Why Does a Graduation Tassel Deflect Backward When a Car Accelerates?

[godkills]

Your friend's 12.4 g graduation tassel hangs on a string from his rearview mirror. (a) When he accelerates from a stoplight, the tassel deflects backward toward the rear of the car. Explain. (b) If the tassel hangs at an angle of 6.44 degrees relative to the vertical, what is the acceleration of the card?


I am trying to understand the mechanics of forces yet some reason I don't understand it maybe it is the wording or my english trying to understand "deflects backward". Also I don't know how to figure out part b

The book says

When the car accelerates from the stoplight, the string must exert a forward force on the tassel in order to accelerate it in the horizontal direction at the same rate as the car's acceleration. The string must also continue to exert an upward force on the tassel to balance the force of gravity. As a result the tassel hangs at an angle, deflected toward the back of the car.

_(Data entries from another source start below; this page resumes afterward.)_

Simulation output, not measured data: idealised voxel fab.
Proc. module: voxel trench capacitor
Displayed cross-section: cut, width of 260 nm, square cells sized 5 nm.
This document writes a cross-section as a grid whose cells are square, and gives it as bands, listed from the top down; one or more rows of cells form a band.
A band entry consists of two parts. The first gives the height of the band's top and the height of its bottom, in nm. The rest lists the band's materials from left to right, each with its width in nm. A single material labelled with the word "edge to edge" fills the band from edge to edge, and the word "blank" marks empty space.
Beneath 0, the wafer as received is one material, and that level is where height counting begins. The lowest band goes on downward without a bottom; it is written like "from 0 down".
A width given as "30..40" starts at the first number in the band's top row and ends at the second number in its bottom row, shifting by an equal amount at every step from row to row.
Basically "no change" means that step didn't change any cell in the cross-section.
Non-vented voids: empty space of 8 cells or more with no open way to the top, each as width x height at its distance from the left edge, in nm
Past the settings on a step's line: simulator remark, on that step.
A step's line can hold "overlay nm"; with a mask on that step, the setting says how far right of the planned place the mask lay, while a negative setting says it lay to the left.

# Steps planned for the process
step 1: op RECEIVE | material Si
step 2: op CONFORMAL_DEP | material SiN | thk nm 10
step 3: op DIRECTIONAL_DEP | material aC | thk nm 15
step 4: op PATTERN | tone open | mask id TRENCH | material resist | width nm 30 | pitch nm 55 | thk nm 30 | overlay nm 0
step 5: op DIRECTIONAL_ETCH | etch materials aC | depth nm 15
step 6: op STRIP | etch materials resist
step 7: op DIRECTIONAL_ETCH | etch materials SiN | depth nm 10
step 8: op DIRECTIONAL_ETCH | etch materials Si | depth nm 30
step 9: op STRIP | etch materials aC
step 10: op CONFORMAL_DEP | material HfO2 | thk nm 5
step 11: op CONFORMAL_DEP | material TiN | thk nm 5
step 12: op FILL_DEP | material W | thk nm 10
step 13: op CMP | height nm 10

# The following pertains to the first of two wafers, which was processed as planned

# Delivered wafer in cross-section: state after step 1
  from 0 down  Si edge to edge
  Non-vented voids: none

Somehow that isn't really getting to my head.

also part b answer is 1.11 m/s^2 i figured out the normal force and weight but i figured since the tassle isn't on the ground there is only normal force meaning the tension and no weight? Or there is always weight even if it is above ground?

 

[collinsmark]

The book says

When the car accelerates from the stoplight, the string must exert a forward force on the tassel in order to accelerate it in the horizontal direction at the same rate as the car's acceleration. The string must also continue to exert an upward force on the tassel to balance the force of gravity. As a result the tassel hangs at an angle, deflected toward the back of the car.

Somehow that isn't really getting to my head.

also part b answer is 1.11 m/s^2 i figured out the normal force and weight but i figured since the tassle isn't on the ground there is only normal force meaning the tension and no weight? Or there is always weight even if it is above ground?

Draw a free body diagram (FBD). This is the first step, and it is an important one.

Model the tassel as a massless string, attached to a ball of mass m at the end. (It turns out that you don't really even need to know the specific value of the mass. So just call it m.)

There are two forces acting on mass m: The tension T (from the string), and the force of gravity mg.

From Newton's second law, the vector sum of these forces must equal ma.

ma = ∑ F_i

(where boldface represents vectors.) Solve for a.

Hint: You already know the direction of the acceleration a. That piece of information is important.

Another hint: When summing the forces, you need to sum them as vectors! You'll need to break up the tension T into its horizontal and vertical components.

 

[tiny-tim]

hi godkills!

… since the tassle isn't on the ground there is only normal force meaning the tension and no weight? Or there is always weight even if it is above ground?

there is always weight

if the body is on the ground, then there is also a normal force (which is often, but not always equal and opposite to the weight)

I am trying to understand the mechanics of forces yet some reason I don't understand it maybe it is the wording or my english trying to understand "deflects backward".

"deflects" simply means that the angle is changed